Wednesday Photo: A (provocative) image of the chancel arch in St Mary the Virgin, Strethall, Essex

Taken with a Ricoh GR
Just click on the photo to enlarge it 

Taken in September 2016, this photo shows the chancel arch in St Mary the Virgin in Strethall, Essex, taken from near the altar looking towards the north. The church guide cites H. M. Taylor’s Anglo-Saxon Architecture in which the arch is described as “one of the finest examples of Anglo-Saxon workmanship in smaller parish churches.”

The light was such that, unusually for me (when photographing the inside of a church anyway), I chose to use the camera’s very high contrast black and white setting to take the shot. This kind of setting is the one I have most often used for street photography, including the photo I posted a few weeks ago, and I use it on the street because long ago I was powerfully impressed by the work of the Provoke group of Japanese photographers. In 1968, they published this influential manifesto:   

Manifesto of the “Provoke Group” (1968) signed by Kohi Taki, Takuma Nakahira, Takahiko Okada, Yutaka Takanashi, and Daido Moriyama

“Today, when words have lost their material base—in other words, their reality—and seem suspended in mid-air, a photographer’s eye can capture fragments of reality that cannot be expressed in language as it is. He can submit those images as a document to be considered alongside language and ideology. This is why, brash as it may seem, Provoke has the subtitle, ‘provocative documents for thought.’” 

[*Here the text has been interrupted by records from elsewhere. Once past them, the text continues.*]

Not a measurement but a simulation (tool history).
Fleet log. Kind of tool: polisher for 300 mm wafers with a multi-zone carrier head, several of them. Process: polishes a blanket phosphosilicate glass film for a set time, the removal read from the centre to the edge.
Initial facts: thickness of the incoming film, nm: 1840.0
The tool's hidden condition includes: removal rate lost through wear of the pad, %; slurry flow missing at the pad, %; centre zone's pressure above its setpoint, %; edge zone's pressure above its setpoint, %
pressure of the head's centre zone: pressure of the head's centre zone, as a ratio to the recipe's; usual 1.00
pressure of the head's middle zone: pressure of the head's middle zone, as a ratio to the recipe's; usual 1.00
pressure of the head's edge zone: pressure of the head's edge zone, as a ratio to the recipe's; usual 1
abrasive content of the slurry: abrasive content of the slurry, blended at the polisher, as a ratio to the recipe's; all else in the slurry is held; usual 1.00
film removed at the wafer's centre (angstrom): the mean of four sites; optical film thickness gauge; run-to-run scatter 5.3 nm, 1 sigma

Only a long time after taking the photo did its “street” style/look cause me to consider the thought that these days it is often only photography that allows me to capture something of those powerful fragments of reality I find do still exist for me in ancient Christian buildings but which I can no longer always appropriately capture using my inherited, religious language — a language which now often feels to me as if it is suspended in mid-air and has lost its reality.